After retelling the story of what happened to him in a less racially-charged way, Cumia defending the tenor of the tweets given the circumstances. “If you read those — honestly people picked it apart. It wasn’t racist,” he insisted.
“How can you say it’s not racist?” co-host Andy Levy asked. “How can you say that?”
Cumia said he was “talking about people that instantly go to violence,” not necessarily all people of a certain race. When Gutfeld challenged him to explain his use of words like “animals” and “savages,” Cumia said it was “misconception” that he was talking about all black people — just the violent ones.
Gutfeld did say he found it “odd” that Cumia is allowed to talk like this on his show, but then SiriusXM fired him for saying similar things on social media.
“To fire me for something on social media is kind of hypocritical, I think,” Cumia said. “There wasn’t even any outrage. No one approached SiriusXM and said ‘Oh my God, you’ve got to fire him.’ It was such a kneejerk reaction in this day and age.”
Cumia went after websites like Gawker for taking his tweets and holding them up in front of “people who never cared in the first place.” He added, “It’s dangerous. We are on our own Big Brother.”

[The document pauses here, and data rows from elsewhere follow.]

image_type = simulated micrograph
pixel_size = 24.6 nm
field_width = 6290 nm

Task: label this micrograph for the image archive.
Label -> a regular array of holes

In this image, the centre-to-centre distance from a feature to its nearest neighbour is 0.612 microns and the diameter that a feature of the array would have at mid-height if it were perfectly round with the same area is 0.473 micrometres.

“I will never apologize for this,” Cumia said, even if it meant SiriusXM would give him his job back. “I didn’t do anything wrong. This is completely — this is exactly who I am. I am not seen going to deny it. I go off on tears like this. I curse, I say horrific things about people who piss me off and that’s exactly what I did. Why am I going to apologize and say I am different or I changed? I haven’t. It would be a phony bogus apology. iI it happened again, I would do the same thing.”